How many of you took time at the tender age of 13 to study leaf patterns on trees to figure out how best to capture sunlight and harness it for electricity? You can crap on his science all you want, but kids like this young man inspire me and give me hope that we aren't raising a bunch of video-game addicted sluggards who take everything for granted. Hooray for science and kids who want to pursue it! We want to encourage this behavior, not nit-pick him for possible flaws in research methodology.
Quote from the article: "The second model was a flat-panel array that was mounted at 45 degrees. It had the same type and number of PV solar panels as the tree design, and the same peak voltage."

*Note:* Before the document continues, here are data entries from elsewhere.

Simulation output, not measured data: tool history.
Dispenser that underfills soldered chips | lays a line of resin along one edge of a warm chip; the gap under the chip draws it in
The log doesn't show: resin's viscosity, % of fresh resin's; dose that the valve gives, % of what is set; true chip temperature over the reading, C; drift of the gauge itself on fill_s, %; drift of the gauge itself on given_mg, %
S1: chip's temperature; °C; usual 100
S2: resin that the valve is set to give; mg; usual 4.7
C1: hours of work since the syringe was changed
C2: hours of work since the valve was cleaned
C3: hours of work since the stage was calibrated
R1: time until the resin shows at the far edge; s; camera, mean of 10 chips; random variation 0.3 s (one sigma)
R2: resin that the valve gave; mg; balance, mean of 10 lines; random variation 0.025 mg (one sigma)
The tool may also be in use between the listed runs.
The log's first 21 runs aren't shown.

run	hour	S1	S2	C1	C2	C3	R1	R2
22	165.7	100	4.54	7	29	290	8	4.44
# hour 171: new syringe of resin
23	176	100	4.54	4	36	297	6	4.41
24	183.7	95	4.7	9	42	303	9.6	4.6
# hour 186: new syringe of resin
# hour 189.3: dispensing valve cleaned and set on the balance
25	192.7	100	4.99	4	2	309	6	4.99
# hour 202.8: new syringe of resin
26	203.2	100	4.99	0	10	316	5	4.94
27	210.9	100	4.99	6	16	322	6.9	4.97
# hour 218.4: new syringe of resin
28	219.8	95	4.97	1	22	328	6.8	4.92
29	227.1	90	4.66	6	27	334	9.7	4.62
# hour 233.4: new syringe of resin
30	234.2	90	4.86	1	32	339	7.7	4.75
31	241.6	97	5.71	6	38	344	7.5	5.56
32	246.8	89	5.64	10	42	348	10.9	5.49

Therefore, by the (faulty) logic you're using, you're just a cow with a keyboard - osu-neko (2604)
I've never understood this "buy the patent and bury it" meme. For one thing, if something is patented, it's published. Period. For another, patents expire. We should be neck-deep in 100 MPG carbuerators by now.
He even made the common bar graph mistake (more) of not starting the scale from zero, instead starting from 4v, which makes the 4.1-4.4v flat solar panel appear as if it puts out less than half of the 5.25 volt from the solar tree.
Mistake? That kid's management material!
SCIENTIFIC METHODLOGY FAIL
Sorry, but his experiment was NOT to determine a better way of generating solar power, if you RTFA it was an experiment to determine why the leaves on trees are arranged in specific patterns. If you study up a bit about photosynthesis, you'll find it has exactly the same "clipping" issues with regards to energy absorption that a cheap solar panel does. It was a pretty ingenious test to determine the (admittedly obvious) conclusion as to why leaves & branches follow the Fibonacci pattern. He probably should have tried some other tree-like but non-Fibonacci based arrangements, but he does address that point somewhat in his conclusions.
I guess you're saying there is no advantage whatsoever in determining the most efficient arrangement of cheap solar panels? They're common enough devices, so why not arrange them efficiently?